On Thu, 26 Apr 2001, Simon Marlow wrote:

> Yes, this is another thing we'd like to do, but haven't got around to
> yet.  (you can always define your own :compile command using :def of
> course, but the benefit of a built-in one would be that it could take
> advantage of the in-memroy interfaces rather than reading them from the
> disk).

IMHO to make compilation in ghci convenient the set of visible names from
compiled modules should not differ that much from names visible from
interpreted modules. It's not nice that even Prelude names are not in
scope when the main module is compiled.

Especially if :c without parameters compiled the main module by default.

I understand that there are technical difficulties of inavailability of
the source context inside compiled modules. One can emulate a better
behavior by writing a module consisting of appropriate imports, so why
ghci can't do that for me? Let's try to see how it could look like.

Unqualified names in scope are drawn from three sources:

1. Names exported by a set of modules chosen by the user. Modules can be
   individually added to and removed from this set. Probably the full
   power of imports should be supported:
       :import Module
       :import Module (foo, bar)
       :import Module hiding (bar, baz)
       :import Module as M -- Perhaps not needed because qualified names
                           -- are managed in a different way.

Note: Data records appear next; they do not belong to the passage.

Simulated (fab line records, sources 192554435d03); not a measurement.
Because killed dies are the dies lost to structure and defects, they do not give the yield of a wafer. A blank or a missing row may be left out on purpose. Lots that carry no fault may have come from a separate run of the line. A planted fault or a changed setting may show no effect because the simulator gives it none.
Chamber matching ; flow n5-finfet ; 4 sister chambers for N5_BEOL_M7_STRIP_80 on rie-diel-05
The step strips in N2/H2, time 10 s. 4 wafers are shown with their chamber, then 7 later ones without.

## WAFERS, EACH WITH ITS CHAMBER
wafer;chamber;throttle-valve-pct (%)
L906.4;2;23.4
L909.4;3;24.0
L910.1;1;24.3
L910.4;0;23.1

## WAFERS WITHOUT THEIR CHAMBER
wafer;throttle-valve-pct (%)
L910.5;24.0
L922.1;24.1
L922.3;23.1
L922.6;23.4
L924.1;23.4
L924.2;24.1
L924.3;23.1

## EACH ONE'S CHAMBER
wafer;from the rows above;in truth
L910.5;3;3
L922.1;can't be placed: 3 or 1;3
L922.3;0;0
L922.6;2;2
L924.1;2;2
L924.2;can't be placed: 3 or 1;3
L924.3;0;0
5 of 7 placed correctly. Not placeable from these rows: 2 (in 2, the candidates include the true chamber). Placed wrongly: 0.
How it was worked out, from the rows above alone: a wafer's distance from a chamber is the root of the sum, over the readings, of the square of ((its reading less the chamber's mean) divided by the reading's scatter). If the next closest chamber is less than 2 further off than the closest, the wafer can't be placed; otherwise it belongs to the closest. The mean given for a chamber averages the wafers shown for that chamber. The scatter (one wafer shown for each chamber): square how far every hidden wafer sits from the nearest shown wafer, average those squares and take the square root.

   Mentioning the same module twice combines the two effects, as for
   imports in the source. Prelude is implicitly in this set except if it
   is included explicitly, as for imports in the source. There is also
       :unimport Module
   and a way to display the active imports.

2. All top level definitions and things imported by a chosen source
   module (i.e. names available inside it), if one is chosen; it must be
   possible to forget it. When the user chooses a module for which both
   the source and *.o is available, the module is interpreted. It's
   impossible to choose a module without the source.

   Although it would make sense to allow more than one module available
   this way, it should probably be simplified to be at most one,
   i.e. choosing some forgets the previous one.

   Using unqualified ambiguous names coming from combined 1. and 2. is
   an error.

   Note that the module in 2. needs not to be present in the set of 1.
   Particularly when the chosen module reexports some variables qualified
   and doesn't have them available unqualified, they are not available.

3. Variables bound interactively. I'm not sure when they should be
   forgotten. If choosing another module in 2. must forget them due to
   some technical reasons, then ok, but I would prefer to forget them
   explicitly (not necessarily individually). These definitions cover
   other things with the same names, as if we were inside a 'do' block.